In spite of this, Schell recognizes the potential virtual reality holds for high-intensity experiences within cyberspace, and that includes mystical ones. “Understood broadly, a mystical experience [involves] being connected to something larger than one’s self, something understood to be ultimate in some sense,” she explains. “VR technology presumably could offer such an experience, and it wouldn’t be a simulation.

“American culture tends to put a high premium on ‘experience,’ and especially on affective experiences,” Schell adds. “I could imagine a church using VR to recreate scenes from the Bible, presumably with the aim of helping people better understand the message. One stripe of American Christianity puts a high emphasis on the suffering of Jesus on the cross—and this directly correlates with the popularity of Mel Gibson’s The Passion of the Christ (2004). I can imagine VR being used toward that end.”

In Dick’s Do Androids Dream of Electric Sheep?, the author envisions the perfect fictional analogue to Schell’s notion of shared suffering within a religious context. Followers of the post–World War Terminus religion of Mercerism, who commune using “empathy boxes,” inhabit the body of an aging, wounded messiah figure called Wilbur Mercer as he struggles to scale a mountain in the midst of an irradiated desert.

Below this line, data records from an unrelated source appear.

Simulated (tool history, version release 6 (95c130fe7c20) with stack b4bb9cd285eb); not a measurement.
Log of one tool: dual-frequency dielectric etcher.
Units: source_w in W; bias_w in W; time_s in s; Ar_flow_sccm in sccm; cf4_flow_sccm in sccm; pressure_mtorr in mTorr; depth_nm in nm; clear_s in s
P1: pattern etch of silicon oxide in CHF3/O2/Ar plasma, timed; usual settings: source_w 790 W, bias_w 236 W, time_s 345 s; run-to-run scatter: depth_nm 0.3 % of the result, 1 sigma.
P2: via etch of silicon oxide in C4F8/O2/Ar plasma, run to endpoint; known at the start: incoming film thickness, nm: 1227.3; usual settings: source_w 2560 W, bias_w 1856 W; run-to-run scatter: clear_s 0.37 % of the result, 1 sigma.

The central tenet of Mercerism is that human beings ought to cultivate empathy for all other life forms—for animals and for one another—to the fullest extent possible. The irony being, of course, that the book’s protagonist, Rick Deckard, earns his living hunting down and killing androids for the state. When a television report declares Mercer a hoax, Deckard rejects the idea.“Mercerism isn’t a fake,” he says. “Unless reality is a fake.” Whether we’re looking at the films of the Wachowskis, the transrealist works of Philip K. Dick, or the future of VR, it’s always going to be worth finding out about the man behind the curtain. But authentic experiences, spiritual or otherwise, happen at the level of the individual.